Impacts of the proposed change include:
procedures, functions, processes, and activities, such as maintenance and operation
additional training needs
additional resource requirements.
The level of review should be commensurate with the potential risk associated with the change
[Q84]. A MOC program for contractors with simple chemical processes may consist of
appropriate review of a change request form. For more complex processes, it may be necessary
to modify the work order/work request system and the process required for approval of capital
projects.
Change includes both capital changes and daily changes associated with maintenance and
operations. Daily changes are more subtle and therefore more likely to be overlooked. Examples
include substitution of parts that may affect a process or deviations from operating or
maintenance procedures. Replacement-in-kind changes must be defined based on process safety
issues in a facility. An overly restrictive definition may be excessively burdensome and costly
[Q85].
An effective MOC program should also include an assessment procedure to determine the
importance of the change to process safety and a procedure to manage each proposed change.
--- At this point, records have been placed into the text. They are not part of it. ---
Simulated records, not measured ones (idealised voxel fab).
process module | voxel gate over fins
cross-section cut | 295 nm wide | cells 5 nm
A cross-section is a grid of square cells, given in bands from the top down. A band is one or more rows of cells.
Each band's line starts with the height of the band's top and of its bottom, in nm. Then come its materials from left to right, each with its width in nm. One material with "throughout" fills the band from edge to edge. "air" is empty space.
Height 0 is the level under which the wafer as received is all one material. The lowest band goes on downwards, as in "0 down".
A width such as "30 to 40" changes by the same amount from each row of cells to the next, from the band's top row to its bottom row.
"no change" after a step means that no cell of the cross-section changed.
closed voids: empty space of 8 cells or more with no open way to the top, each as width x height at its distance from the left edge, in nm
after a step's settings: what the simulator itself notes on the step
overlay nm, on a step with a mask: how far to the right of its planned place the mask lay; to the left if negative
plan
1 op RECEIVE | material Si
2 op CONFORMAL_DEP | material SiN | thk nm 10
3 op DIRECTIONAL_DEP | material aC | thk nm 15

This procedure should enable management to:
determine the level and effort required for review and implementation of a change;
update PSI and PrHAs and address any resulting recommendations;
modify operating procedures;
inform affected employees and subcontractors;
retrain affected employees;
update emergency plans;
develop a schedule [Q86] and a list of required authorizations;
update pre-startup procedural changes;
modify pre-startup inspection and testing procedures; and
verify mechanical and system integrity prior to startup.
The MOC tracking and approval system may be integrated into existing systems. Because
change of even an inexpensive component may result in a catastrophic release, changes covered
in the MOC tracking system must be based on risk rather than cost. Finally, an effective MOC
program should include a method to audit the MOC program to ensure it is working.